Enterprise Products Partners L.P. (EPD) is the biggest midstream player in oil and gas. Think pipelines, storage, gathering and processing, export terminals, petrochemical plants, and other extremely valuable and hardly replaceable assets over vast US territories. For many, it is the ultimate investment due to its unique features. Although some of them are well-known, I will start by commenting on them. After that, we will proceed to valuation and suggest a strategy for investing in EPD.
High and growing yield
It is now forward-looking ~6.7% and the distribution keeps increasing by 2-2.5% every 6 months. Some investors, retirees in particular, take an extreme position of not being concerned about the stock (or unit, in EPD’s case) price as long as the yield is high, growing, and sustainable. Almost all EPD articles emphasize high yield without explaining what “high” means. Not so long ago, EPD’s yield was 8%. Do you still think 6.7% is high? How about 6%? Investigating EPD’s threshold yield will be an important part of this article.
Tax-advantaged distributions
EPD benefits from its status as an MLP, which provides tax advantages to U.S. investors (just in case - do not hold EPD in IRA accounts!). Simplified, investors face minimal or no taxes on distributions for the first 7 years or so, thanks to a depreciation shield that offsets the partnership's earnings. EPD’s maintenance CapEx is much lower than its depreciation expenses, making its accrual earnings significantly lower than its cash flows.

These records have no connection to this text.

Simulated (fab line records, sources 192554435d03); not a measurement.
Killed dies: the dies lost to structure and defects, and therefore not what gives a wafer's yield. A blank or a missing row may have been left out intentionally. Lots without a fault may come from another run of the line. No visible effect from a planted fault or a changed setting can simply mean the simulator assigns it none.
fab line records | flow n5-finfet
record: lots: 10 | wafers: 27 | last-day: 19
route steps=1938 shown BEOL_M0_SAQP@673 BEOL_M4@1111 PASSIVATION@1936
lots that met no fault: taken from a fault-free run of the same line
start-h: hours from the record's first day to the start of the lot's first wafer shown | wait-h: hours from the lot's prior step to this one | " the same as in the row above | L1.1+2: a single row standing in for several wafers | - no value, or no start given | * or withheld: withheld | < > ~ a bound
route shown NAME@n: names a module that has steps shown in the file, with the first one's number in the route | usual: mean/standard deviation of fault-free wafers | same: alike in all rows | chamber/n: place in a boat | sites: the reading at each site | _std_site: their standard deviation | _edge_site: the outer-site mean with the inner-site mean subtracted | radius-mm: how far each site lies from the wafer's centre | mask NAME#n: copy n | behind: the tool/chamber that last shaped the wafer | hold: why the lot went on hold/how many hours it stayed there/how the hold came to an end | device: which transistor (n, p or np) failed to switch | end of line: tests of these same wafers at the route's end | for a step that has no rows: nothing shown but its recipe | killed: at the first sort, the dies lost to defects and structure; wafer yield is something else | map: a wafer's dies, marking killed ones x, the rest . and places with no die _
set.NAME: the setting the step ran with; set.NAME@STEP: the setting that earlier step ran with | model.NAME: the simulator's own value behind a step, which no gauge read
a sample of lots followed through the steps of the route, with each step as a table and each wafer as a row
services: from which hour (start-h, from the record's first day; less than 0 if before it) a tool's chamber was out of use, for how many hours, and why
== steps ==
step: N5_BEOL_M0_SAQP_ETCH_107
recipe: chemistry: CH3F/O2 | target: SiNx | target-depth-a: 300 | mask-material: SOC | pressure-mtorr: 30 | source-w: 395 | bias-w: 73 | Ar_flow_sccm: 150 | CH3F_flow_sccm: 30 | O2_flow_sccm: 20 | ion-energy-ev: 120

Once the depreciation shield is exhausted, distributions are taxed as ordinary income. Additionally, when selling EPD units, investors are subject to "depreciation recapture," with a part of the capital gains taxed as ordinary income.
This latter aspect is a strong EPD advantage for me. MLP investors may become forced sellers if their MLP is acquired for cash. EPD’s large size and substantial insider ownership almost eliminate this risk.
Strong distribution coverage and low leverage
EPD’s distribution coverage is typically slightly below 2, at 1.9 in 2023. I don’t focus on the exact figure as long as it remains sufficiently high, given that excess cash flow is typically allocated to capital projects. In other words, EPD is not hoarding cash but rather reinvesting it, which supports the sustainability of future distributions.
Low leverage is one of the EPD’s best features. EPD’s debt is rated A- which makes it safer than its peers and provides a desirable optionality to the company’s strategy.
Insider Ownership
EPD has high insider ownership of ~32% mostly in the form of the Duncan Family Trust (Dan Duncan was the EPD co-founder and main shareholder who passed away in 2010) evenly split between four of Duncan’s children. One of them (Ms. Randa Duncan Williams) has been actively involved in running EPD - she was the CEO during 1994-2001 and is currently its Chairman.
The existence of a dominant and knowledgeable unitholder is generally beneficial for retail investors: you can be assured that the best management is hired and prevented from self-dealing. You can also be certain that the company will be run in the interest of long-term holders with positive consequences such as a solid balance sheet and certain conservatism.
However, the alignment between the Trust and retail investors is not perfect. A billionaire not actively involved in the business (3 siblings have not been involved) is more concerned with the preservation of her capital, steady income, and gradual growth. Besides, this billionaire is more constrained in the movement of her massive capital locked in the Trust. On the contrary, many retail investors still badly want to become materially richer and can quickly move their capital. This is where the alignment ends except for those who are happy with just receiving their gradually growing distributions regardless of anything else.
Most of the above is summarized in one of EPD’s recent slides.
Natural gas versus oil
EPD benefits from much higher exposure to natural gas vs. oil as the former has gained from several unrelated factors and developments, with some of them very recent.
Oil is more susceptible to environmental scrutiny compared to natural gas.
Russia has lost most of its natural gas markets in Europe due to the war in Ukraine and related events. The U.S. is stepping in to fill this gap with increased LNG shipments. The new U.S. administration will likely approve more LNG terminals, further driving natural gas demand. More natural gas/NGL infrastructure will be required which will further boost EPD growth.
Natural gas is well-positioned to play a significant role in meeting the energy needs of data centers. It offers greater reliability and requires less physical space compared to solar and wind. Furthermore, it is more cost-effective than solar or wind combined with battery storage and can be deployed much faster than nuclear energy.
One barrel of oil is equivalent to ~6 million BTUs (MMBTUs) of natural gas in energy content. Historically, these 6 MMBTUs of natural gas have been much cheaper than a barrel of oil, primarily because oil is easier to handle, store, and transport. This price gap could narrow as developing LNG infrastructure makes natural gas more accessible and easier to ship globally, reducing logistical disadvantages and increasing its competitiveness with oil.